Mastering Azure Firewall Forced Tunneling Configuration

In my previous post we saw how to set up an Azure Hub-Spoke Network Architecture by using Azure Firewall and S2S IPSec VPN Cross-premises Network Connection.

The Azure Firewall we can also configure in forced tunneling mode which we will see in this post step by step.

Forced Tunneling Introduction

By default, Internet-bound traffic from your workloads and VMs within a virtual network is sent directly to the Internet.

Forced tunneling lets you redirect or “force” all Internet-bound traffic back to your on-premises location via S2S VPN tunnel for inspection and auditing. This is a critical security requirement for most enterprise IT policies. Unauthorized Internet access can potentially lead to information disclosure or other types of security breaches.

The following example shows all Internet traffic being forced through the VPN gateway back to the on-premises location for inspection and auditing.

There are a few different ways that you can configure forced tunneling.

You can configure forced tunneling for VPN Gateway via BGP. You need to advertise a default route of 0.0.0.0/0 via BGP from your on-premises location to Azure so that all your Azure traffic is sent via the VPN Gateway S2S tunnel.

In this post below we will see this way by advertising a default route of 0.0.0.0/0 via BGP from my on-premise lab environment to Azure.

You can also configure forced tunneling by setting the Default Site for your route-based VPN gateway. For steps, see Forced tunneling via Default Site.

• You assign a Default Site for the virtual network gateway using PowerShell.
• The on-premises VPN device must be configured using 0.0.0.0/0 as traffic selectors.

By default, all Internet-bound traffic goes directly to the Internet if you don’t have forced tunneling configured. When forced tunneling is configured, all Internet-bound traffic is sent to your on-premises location.

In some cases, you might want Internet-bound traffic only from certain subnets (but not all subnets) to traverse from the Azure network infrastructure directly out to the Internet, rather than to your on-premises location.

This scenario can be configured using a combination of forced tunneling and virtual network custom user-defined routes (UDRs). For steps, see Route Internet-bound traffic for specific subnets.
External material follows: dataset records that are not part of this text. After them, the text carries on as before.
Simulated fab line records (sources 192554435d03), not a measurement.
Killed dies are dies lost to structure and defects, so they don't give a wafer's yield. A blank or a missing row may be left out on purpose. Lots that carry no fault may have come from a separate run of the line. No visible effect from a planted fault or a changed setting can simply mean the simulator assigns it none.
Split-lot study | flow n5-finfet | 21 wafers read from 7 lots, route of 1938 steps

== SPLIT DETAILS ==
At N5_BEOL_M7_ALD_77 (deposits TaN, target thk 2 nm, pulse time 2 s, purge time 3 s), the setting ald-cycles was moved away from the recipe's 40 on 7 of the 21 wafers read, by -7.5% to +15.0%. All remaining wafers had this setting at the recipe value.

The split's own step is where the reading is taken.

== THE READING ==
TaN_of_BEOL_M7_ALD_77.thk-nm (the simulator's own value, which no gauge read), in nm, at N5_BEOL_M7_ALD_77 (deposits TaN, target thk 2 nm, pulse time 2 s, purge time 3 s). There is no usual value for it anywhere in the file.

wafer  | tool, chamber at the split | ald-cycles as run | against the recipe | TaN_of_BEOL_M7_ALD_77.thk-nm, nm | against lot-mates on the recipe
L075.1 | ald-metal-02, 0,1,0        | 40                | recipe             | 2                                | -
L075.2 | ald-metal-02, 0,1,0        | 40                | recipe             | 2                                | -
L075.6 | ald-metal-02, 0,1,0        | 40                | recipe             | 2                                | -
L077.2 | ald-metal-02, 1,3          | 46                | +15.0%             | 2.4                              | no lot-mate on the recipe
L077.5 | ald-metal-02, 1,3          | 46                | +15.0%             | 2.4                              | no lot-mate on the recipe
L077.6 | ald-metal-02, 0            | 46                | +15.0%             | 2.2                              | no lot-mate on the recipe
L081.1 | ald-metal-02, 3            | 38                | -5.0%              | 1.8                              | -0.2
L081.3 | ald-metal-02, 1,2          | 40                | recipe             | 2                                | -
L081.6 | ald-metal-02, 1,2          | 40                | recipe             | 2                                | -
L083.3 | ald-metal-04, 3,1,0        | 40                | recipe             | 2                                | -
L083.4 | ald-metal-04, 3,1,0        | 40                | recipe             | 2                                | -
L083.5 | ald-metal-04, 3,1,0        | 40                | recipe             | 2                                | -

Source: https://learn.microsoft.com/en-us/azure/vpn-gateway/about-site-to-site-tunneling

What Purpose have the Firewall Management NIC

The Azure Firewall Management NIC is a dedicated network interface used by Azure Firewall when forced tunneling is enabled, specifically for:

• Sending Azure platform-related traffic (like updates, monitoring, and DNS) outside the forced tunnel, ensuring the firewall can still reach required Azure services even when all other traffic is routed through on-premises or a NVA (Next-Generation Firewall).
• It isolates management traffic from regular network traffic, improving security and clarity.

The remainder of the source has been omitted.